Then today I read this article that says that all digital outputs are dumbed down, so the only way to get the high resolution is to output through the Bluray player's analog RCA connections which uses the Bluray player's DAC.


----------



## AudiocRaver (Jun 6, 2012)

gdstupak: I am going to go out on a limb here and put it to you bluntly, the article you are referring to is wrong. Kal and Tony know the technology as well as anyone, they have answer the question as clearly as they can. We cannot say why the author of the article would say what he said. Perhaps it was just poorly worded. but it is simply not correct.


----------



## Kal Rubinson (Aug 3, 2006)

gdstupak said:


> It's all in my original post which is taken from the article, and the article is provided.
> Again, here are a few quotes....
> 
> "Blu-ray players are prohibited from having high-resolution digital outputs. Users are forced to listen to the high-resolution tracks through the D/A converters that are built into the disk player."
> ...


Yes and, since he paints with too broad a brush, he permits you to make an incorrect interpretation.


----------



## gdstupak (Jul 13, 2010)

Thanks for the confirmation. That's all I needed.
Well, that's not all I needed, I need to know why he wrote that. It really irks me, but I'll drop it since I guess no one knows but him.


----------



## Kal Rubinson (Aug 3, 2006)

gdstupak said:


> Thanks for the confirmation. That's all I needed.
> Well, that's not all I needed, I need to know why he wrote that. It really irks me, but I'll drop it since I guess no one knows but him.

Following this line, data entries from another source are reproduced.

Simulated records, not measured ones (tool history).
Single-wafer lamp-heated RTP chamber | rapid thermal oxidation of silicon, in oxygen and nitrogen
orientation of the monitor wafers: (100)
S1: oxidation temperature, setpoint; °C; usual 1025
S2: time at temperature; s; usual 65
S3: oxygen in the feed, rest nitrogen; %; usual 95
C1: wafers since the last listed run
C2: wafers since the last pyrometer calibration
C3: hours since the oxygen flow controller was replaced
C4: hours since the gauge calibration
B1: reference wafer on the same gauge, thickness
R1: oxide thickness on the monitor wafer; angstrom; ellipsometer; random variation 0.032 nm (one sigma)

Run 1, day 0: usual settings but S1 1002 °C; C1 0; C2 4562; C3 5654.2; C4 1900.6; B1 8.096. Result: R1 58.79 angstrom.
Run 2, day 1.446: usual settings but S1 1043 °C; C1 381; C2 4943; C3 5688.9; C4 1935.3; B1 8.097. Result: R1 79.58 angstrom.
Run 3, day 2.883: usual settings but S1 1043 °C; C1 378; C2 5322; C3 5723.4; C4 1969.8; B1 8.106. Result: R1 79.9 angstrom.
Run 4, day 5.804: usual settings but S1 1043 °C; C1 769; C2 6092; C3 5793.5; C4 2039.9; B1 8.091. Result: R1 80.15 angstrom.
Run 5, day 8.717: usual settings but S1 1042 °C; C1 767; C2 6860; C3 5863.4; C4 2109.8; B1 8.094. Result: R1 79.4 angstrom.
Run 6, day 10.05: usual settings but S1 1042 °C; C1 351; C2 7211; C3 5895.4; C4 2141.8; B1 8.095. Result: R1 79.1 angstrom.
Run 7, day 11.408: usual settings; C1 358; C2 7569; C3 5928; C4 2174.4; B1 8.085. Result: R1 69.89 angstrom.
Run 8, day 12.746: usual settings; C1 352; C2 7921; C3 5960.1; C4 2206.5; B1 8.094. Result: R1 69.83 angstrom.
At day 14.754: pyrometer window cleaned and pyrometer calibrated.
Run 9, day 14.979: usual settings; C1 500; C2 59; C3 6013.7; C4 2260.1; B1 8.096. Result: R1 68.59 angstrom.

He is a smart man and holds some strong convictions but this is a piece of fluff to stoke interest in the demonstration. As I said before, I commend him for doing HD/MCH because so few are willing to do it.


----------



## RTS100x5 (Sep 12, 2009)

just my 2 cents worth / +1 for 7.1 analog use as is sounds more open and natural than my hdmi connection...
And since Jriver is displaying the output as 8 channel 192khz/24 bit - Im very confident that Im getting high resolution audio ...


----------